Middle Eastern meat distributor Al Mawashi has been cleared to leave East London with a huge shipment of live sheep.
A huge shipment of live sheep is now cleared to depart a feedlot in the Eastern Cape, be loaded onto a waiting ship in East London, and then likely to be transported to the Middle East for slaughter.
That, says exporting company Al Mawashi, will be to the considerable economic benefit of that province, and eventually more of the country as it builds a pipeline of live animals to Kuwait and beyond.
But the farmers and meat industry that are now so enthusiastic about the prospect of a new market will come to regret it, one animal-rights advocacy group warns – and will eventually feel it in their pockets.
In June the National Council of SPCAs (NSPCA) obtained an interim interdict preventing Al Mawashi from loading the ship Al Messilah, leaving both the immediate shipment and the future of such deals in limbo.
However, the high court in Grahamstown has now ordered that 56,000 sheep waiting in a feedlot in Berlin, in the Eastern Cape, may be on their way. The department of agriculture, the court said, must monitor the initial transportation of the animals, and ensure that they will be treated in accordance with prescripts for the transport of animals by sea. If that is the case, their export may be cleared.
Al Mawashi welcomed the ruling with a statement referring to future procurement, and said it intends “to award further off-take agreements to expand our footprint deeper into South Africa.”
In July the Red Meat Producers Organisation (RPO), which had until then been sceptical about large-scale live export of animals, came out in support of the Al Mawashi shipment. Opening up trade to the Middle East could significantly benefit local farmers, it said, and it was satisfied that the welfare of the sheep would be adequately safeguarded.
But lobbying and advocacy groups have warned that farmers are making a mistake that will cost them early in the end.
“We’re not insensitive to the point that the Eastern Cape desperately needs investment,” Tony Gerrans, executive director of Humane Society International Africa (HSI-Africa) told Business Insider South Africa. But “we don’t understand why commercial interests, meat interests, would pursue this.”

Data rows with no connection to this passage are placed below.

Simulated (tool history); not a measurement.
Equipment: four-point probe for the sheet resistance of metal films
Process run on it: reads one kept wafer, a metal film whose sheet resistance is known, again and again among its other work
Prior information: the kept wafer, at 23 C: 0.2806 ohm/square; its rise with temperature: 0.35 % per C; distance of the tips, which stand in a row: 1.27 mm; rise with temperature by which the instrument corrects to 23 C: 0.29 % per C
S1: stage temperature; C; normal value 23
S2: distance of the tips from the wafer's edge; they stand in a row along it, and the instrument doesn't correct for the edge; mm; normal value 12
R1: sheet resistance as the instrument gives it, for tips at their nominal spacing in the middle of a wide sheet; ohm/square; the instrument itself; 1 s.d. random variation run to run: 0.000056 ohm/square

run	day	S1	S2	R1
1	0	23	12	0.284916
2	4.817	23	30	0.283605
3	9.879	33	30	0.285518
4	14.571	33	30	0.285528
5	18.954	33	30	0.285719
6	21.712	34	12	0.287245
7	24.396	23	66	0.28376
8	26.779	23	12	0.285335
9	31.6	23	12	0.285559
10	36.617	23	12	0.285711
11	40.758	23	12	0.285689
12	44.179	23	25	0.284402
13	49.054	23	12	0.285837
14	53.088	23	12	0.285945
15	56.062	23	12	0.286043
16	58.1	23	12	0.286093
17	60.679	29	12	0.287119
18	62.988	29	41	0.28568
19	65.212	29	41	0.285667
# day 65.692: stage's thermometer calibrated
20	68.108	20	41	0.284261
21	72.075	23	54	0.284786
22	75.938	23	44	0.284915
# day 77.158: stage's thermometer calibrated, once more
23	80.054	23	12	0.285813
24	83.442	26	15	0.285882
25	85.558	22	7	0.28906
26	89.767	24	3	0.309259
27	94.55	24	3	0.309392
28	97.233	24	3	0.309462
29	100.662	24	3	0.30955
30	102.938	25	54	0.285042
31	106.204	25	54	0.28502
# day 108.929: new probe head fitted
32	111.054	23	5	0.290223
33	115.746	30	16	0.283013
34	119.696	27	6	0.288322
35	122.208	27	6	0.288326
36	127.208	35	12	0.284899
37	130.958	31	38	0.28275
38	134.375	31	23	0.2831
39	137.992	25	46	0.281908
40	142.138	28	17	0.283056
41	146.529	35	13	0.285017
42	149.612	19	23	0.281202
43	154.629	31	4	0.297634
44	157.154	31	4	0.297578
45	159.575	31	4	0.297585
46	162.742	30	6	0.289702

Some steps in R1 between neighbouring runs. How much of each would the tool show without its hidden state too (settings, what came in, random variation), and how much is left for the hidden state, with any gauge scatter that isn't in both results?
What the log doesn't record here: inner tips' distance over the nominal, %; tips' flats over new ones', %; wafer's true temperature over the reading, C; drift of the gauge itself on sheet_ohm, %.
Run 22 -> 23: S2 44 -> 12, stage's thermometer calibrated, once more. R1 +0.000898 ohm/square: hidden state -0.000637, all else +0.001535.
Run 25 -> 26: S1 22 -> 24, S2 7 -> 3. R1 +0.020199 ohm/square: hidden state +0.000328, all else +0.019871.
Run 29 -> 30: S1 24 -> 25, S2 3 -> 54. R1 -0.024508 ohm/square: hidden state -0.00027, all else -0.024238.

Like the NSPCA, HSI-Africa believes it is inherently, and unavoidably, inhumane to ship live animals en mass by sea, on journeys of several weeks. Eventually, says Gerrans, that is going to bite the red meat industry.
“We would like to see industry accept that public sentiment is ultimately not going to accept this trade, even if it has some short-term benefits,” he said.
HSI-Africa predicts that farmers will become reliant on the live trade to the Middle East, then see it evaporate, one way or the other, be it due to regulatory constraints or because the likes of Al Mawashi find a better buying ground elsewhere in the world.
At that point it foresees a commercial crunch, with no way to deal with the sudden oversupply of meat
Meanwhile, animal rights groups “just haven’t seen coherent argument yet” why sheep can not be slaughtered in SA, then shipped as frozen carcasses, says Gerrans.
The high court has promised the reasons for its ruling by mid-September at the latest. It is not clear whether the Al Messilah will be able to depart by then.